Three years ago I went to the lovely Cape Cod for a family wedding. It was 8C and rain when we landed in Boston and for take-off, one week later, it was 35C and sunny. Quite the contrast! (This is me in Cape Cod, BTW)

The wedding was held at the bride’s parents’ house in Chatham and it was a nice affair. We were served lobster, which I avoided due to an allergic reaction the previous year (according to my cousin (MD) lobster contain an allergen that do affect everybody, it’s just the cut-off limit that varies for different people) and danced the night away. Or, rather evening since the kids were only 4 and 7 at the time. I had made a dress for the occasion, a dress with which I struggled immensely. It was a nightmare to fit.

The before. With a safety pin in place. And a dried-out lawn.

I have worn the dress since, but always with a safety pin holding the neckline in place and having such a solution meant I never really felt comfortable in it. Plus the waistline was wonky and I always felt like such a fraud whenever I wore and got compliments. People got fooled by the pretty fabric that this dress looked good. So, I decided a refashion was in order.

The after, front. Everything lays nicely no and I can move without fear of indecent exposure.
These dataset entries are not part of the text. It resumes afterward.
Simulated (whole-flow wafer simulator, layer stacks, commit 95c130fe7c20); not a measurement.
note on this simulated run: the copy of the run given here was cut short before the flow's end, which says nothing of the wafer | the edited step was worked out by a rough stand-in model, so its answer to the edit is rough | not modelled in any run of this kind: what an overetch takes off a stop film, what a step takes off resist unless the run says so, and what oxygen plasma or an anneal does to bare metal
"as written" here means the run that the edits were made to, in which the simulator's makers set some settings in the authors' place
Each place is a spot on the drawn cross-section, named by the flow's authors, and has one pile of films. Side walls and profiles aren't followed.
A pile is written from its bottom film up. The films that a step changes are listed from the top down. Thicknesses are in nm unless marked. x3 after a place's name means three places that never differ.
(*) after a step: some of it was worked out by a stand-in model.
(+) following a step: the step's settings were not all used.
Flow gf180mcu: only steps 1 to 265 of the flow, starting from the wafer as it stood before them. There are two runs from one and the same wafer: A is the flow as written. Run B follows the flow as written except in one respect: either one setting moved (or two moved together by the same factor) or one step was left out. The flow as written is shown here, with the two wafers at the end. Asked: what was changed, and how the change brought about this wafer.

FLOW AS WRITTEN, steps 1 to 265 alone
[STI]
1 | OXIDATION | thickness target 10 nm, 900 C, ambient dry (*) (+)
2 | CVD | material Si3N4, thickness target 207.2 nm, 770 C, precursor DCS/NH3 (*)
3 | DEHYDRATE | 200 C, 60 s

I internally debated on whether or not I should make a skirt or a “new” dress. In the end I settled on a dress, since I had enough fabric leftover to make a new bodice*. I used the Belladone bodice from Deer & Doe; I added length and removed the back overlay bodice, extending the underlay bodice to match the front shoulders. This meant I could keep the back v-line, which I like having in dresses. Instead of using bias tape as facing I lined the bodice in a thin voile, with interfacing around the neckline, for comfort and structure.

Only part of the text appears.